Oct. 28, 2011
A quiet reunion of the righteous
Holocaust-era heroes who made their homes in Israel meet to share their experiences.
ARIEH O’SULLIVAN THE MEDIA LINE
Viktor Melenik, an 82-year-old bon vivant with a couple of medals pinned to his lapels, bellows out: “Forget the soup, let’s have wine.”
A half a dozen folks in their 70s and 80s chuckle along in this unusual gathering of unassuming heroes of sorts at a café in northern Israel. Known as Righteous Gentiles, they helped saved Jews from persecution and extermination during the Nazi Holocaust.
While Israel’s Yad Vashem Holocaust Memorial has recognized and honored thousands of these bright lights who risked their lives during the darkness of the Second World War, it is a little known fact that some 130 of these non-Jewish rescuers chose to move to Israel since that time. Today, just 21 are left and the most able among them, surrounded by family and volunteers, recently enjoyed the warm October sun in Ramat Yishai, the wicked memories of the war long buried.
“Eighteen members of my family, my father, my aunt and another uncle, they saved thousands of people,” said Esther Grinberg, 77, who was herself recognized as a Righteous Gentile for helping her family save Jews in her native Holland. “I never told the stories. I don’t know why. I thought perhaps no one wanted to know or wouldn’t like to hear about it.”
Israel has given honorary citizenship and a small stipend to these heroes, but it’s sometimes not enough and that is where the organization ATZUM steps in. Set up about a decade ago to encourage social activism, they took under their wing the Righteous Gentiles who made a life in Israel, pitching in where the state’s welfare ended. This is the third reunion of Righteous Gentiles organized by ATZUM.
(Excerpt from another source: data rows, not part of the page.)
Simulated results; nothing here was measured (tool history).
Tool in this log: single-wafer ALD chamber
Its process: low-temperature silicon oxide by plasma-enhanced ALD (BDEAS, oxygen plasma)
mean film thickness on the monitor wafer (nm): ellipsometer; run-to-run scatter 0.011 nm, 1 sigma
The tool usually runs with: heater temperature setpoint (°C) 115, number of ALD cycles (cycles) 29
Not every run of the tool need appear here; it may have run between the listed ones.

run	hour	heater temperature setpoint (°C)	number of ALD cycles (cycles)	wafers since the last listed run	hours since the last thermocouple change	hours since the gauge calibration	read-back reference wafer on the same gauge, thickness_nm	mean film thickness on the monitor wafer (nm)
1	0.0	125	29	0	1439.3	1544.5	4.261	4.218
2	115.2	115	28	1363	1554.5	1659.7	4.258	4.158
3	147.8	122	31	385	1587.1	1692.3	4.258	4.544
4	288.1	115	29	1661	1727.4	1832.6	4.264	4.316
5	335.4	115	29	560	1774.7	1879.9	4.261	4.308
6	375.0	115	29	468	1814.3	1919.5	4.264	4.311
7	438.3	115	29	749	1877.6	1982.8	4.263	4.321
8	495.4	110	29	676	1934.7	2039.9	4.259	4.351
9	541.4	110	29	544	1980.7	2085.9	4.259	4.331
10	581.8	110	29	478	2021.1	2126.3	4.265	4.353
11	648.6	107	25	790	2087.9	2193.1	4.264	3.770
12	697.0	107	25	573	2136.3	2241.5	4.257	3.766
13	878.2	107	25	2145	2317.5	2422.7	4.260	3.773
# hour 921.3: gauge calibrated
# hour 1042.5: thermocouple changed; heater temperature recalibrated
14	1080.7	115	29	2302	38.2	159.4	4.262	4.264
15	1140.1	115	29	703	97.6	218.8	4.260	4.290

“These people did so much for us, for the Jewish people, for humanity. They risked their lives to save other people in the darkest period in humanity and there is not enough that we can do for them. What we do is a drop in the sea, but it’s important to recognize the good that they did and give back to them,” said Yael Rosen, project coordinator for ATZUM.
The Righteous Gentiles who moved to Israel over the course of its 63 years came for a variety of reasons. Some had fallen in love with the Jews they had saved or were persecuted for their actions after the war or, in later decades, believed the conditions in the modern state of Israel were better than those in Europe.
Melenik was a young teenager in Ukraine during the Second World War. He and his family risked their lives smuggling food to Jews and hid 50 of them.
“At the end of the war, I married Faina. She was a Jew and we fell in love at first sight. All of her family was murdered. We moved to Israel in 1994 and I discovered that I was recognized as a Righteous Gentile,” he explained. “When I got here, I felt like I immediately belonged and I forgot that I was ever in the Ukraine. Israel is my home and in my heart.
“Does Israel owe me anything? Certainly not. If anything, I owe Israel. Israel is surrounded by many enemies,” he added.
Some of the Righteous Gentiles became Israeli for good and for bad. Tzippi Shurani said that her mother, grandmother and two aunts were all declared Righteous Gentiles for saving lives in Czechoslovakia. “In the first Lebanon War, a [Hezbollah] rocket hit our house in Nahariya but that wasn’t so bad. But the first rocket fired in the Second Lebanon War hit us again and did devastating damage,” she said. “But my mother said she had planted roots here and this is where she wanted to live.”
Aged 93, Mina Tzurovsky was too weak to make the reunion, but her daughter, Zina, told how they decided to move to Israel 11 years ago because they had relatives here. Her father, who was Jewish, had been in the Red Army, and her mother had saved many children by hiding them.
Grinberg said she was first motivated to move to Israel in the late 1940s, when she saw photographs of Jewish immigrants arriving on ships. After training as a nurse, she moved here on her own in the 1950s. She said her ancestors were Huguenots, devout Protestants who fled France and were driven by an inner sense of helping others.
“I just think there are a lot of people walking around here in Israel who were saved by my family that I don’t know. You never know it. Nothing was spoken about it. After the war nobody spoke. My father didn’t return and my uncle didn’t return and another uncle was betrayed.”
She eventually married an Israeli, converted to Judaism and, after she retired, she continued her family tradition of helping others by setting up the site of the Righteous Gentiles reunion this week, Nagish Café, which is entirely run by people with disabilities. Grinberg said she doesn’t feel much in common with the others in the group, since they were from eastern Europe and she had no common language with them, but attends nonetheless.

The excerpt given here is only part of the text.